The U.K. could be gearing up to hit a handful of tech firms with enforcement orders (and potentially fines) related to a children’s online privacy and safety Code which has been in force for a year.
“The ICO are currently looking into how over 50 different online services are conforming with the code, with four ongoing investigations. We have also audited nine organisations and are currently assessing their outcomes,” the data protection watchdog said in a blog post yesterday marking the one-year anniversary of the Code coming into application.
The Telegraph, which has interview with information commissioner, John Edwards — who heads up the Information Commissioner’s Office (ICO) — in today’s paper reports that two of the four social media and tech firms under investigation are household names.
Its reports says decisions by the ICO on whether to prosecute are expected to be announced within weeks.
“This code makes clear that children are not like adults online, and their data needs greater protections,” Edwards told the Telegraph. “We’ll use our enforcement powers where they are required.”
The companies in question have not been named — either by the newspaper or the ICO — but last November, the watchdog wrote to Apple and Google after concerns had been raised with it about how the pair assess apps on their respective mobile app stores to determine which age ratings they apply.
The ICO described its outreach then as an “evidence gathering process to identify conformance with the code” — although it remains to be seen whether the two tech giants are among the four firms facing possible enforcement, or if they’re just among the wider group whose compliance the watchdog has been eyeing.
“Unfortunately, we are unable to name the companies at the minute due to ongoing investigations,” a spokeswoman for the ICO confirmed when asked if it can share any more details.

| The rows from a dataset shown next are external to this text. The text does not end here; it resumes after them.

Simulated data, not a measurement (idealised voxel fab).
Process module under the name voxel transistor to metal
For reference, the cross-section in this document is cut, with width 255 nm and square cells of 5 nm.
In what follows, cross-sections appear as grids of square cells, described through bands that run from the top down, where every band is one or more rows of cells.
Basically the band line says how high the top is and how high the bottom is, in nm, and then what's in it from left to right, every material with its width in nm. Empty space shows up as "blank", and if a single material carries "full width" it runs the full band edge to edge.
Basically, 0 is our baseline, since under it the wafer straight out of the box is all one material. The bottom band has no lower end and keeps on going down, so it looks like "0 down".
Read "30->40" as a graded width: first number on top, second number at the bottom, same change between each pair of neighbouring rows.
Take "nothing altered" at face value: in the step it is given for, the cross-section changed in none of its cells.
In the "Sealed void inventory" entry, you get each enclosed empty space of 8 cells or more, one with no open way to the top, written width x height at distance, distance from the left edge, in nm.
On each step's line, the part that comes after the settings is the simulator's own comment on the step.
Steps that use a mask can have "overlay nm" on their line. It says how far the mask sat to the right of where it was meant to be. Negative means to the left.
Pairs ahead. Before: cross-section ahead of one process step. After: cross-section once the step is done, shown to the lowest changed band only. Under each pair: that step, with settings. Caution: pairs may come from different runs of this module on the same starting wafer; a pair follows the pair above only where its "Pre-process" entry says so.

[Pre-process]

The ICO first published the children’s Code back in 2020. It contains 15 standards for what’s billed as “age appropriate design” — essentially it’s a set of design recommendations for web services that are likely to be accessed by kids, containing recommendations such as setting high privacy defaults and not using heavy-handed engagement tactics that could keep kids unhealthily hooked on using a digital service.
The overarching aim is for the Code to encourage to platforms to safeguard kids from accessing inappropriate content and prevent them being commercially data-mined, although the ICO regulates personal data (rather than content) — the latter responsibility will fall to Ofcom under the incoming Online Safety Bill (assuming another change of U.K. prime minister does not lead to a legislative rethink on that front).